Wednesday 4 January 2012

EU RULES COULD 'KILL OFF' PENSIONS



European rules aiming to make occupational pensions more secure could end up killing them off, pensions industry representatives warned today.
The European Insurance and Occupational Pensions Authority (EIOPA) is looking at a scheme to assess the solvency of pension funds, which providers say would ramp up costs of provision as more funding would need to be injected.
But Raj Mody, head of PwC's pensions group, said the changes could cost UK businesses up to £500 billion.
He said: "While attempting to improve pension scheme security, these new rules could actually kill off occupational pension schemes altogether.
"The additional costs for companies would ultimately be borne by individual savers, who would see less generous pensions, whether defined benefit or defined contribution.
"The plans would therefore work against the initiatives the UK Government is planning to encourage long-term saving.
"We reckon the cost on UK business would be in the range of £250 billion-£500 billion.
"In terms of the impact on the UK economy this is like wiping out a quarter of the FTSE 100."
EU rule could "kill off" pensions 
The National Association of Pension Funds (NAPF) estimated that businesses would have to inject at least £300 billion into their final salary pensions, leading to the closure of more schemes.

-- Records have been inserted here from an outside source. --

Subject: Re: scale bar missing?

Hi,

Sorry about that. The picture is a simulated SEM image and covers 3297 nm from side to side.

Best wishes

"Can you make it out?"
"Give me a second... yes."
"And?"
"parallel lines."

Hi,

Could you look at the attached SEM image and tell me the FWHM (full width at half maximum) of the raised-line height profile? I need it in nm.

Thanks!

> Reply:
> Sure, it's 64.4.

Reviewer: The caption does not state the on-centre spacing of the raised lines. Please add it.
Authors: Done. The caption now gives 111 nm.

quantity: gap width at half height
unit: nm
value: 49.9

To enhance the security of occupational pensions across EU member states, the EIOPA is proposing the application of a "Solvency II type capital regime" to assess the solvency of pension funds.
But the NAPF argued that under this system, which has been designed for insurance companies, pension funds would be required to increase their funding levels, making the provision of pensions much more costly and leaving employers with less money for investment and job creation.

Joanne Segars, chief executive of the NAPF, said: "The overall objective to make European pensions more secure is one which we support. But the introduction of Solvency II type rules will have the opposite effect.
"Faced with extra funding demands, many employers will revisit their pension arrangements. And what we are likely to see is the closure of more final salary pensions.
"During these difficult economic times, Europe should focus on fostering growth and job creation. Solvency II type rules would not only put additional pressure on companies that are struggling for survival, but would also force them to divert money away from investment and new jobs.
"The UK pension system already provides a strong system of member protection through the employer covenant, the work of the Pensions Regulator, and the safety net provided by the Pension Protection Fund. We do not need new solvency rules for pensions.
"Any European action on pensions should focus on where it can add value across EU member states.
"The EU should concentrate on improving outcomes for the 60% of people without access to workplace pensions and on improving governance and communications.
"The EU should not try to fix a problem that does not exist."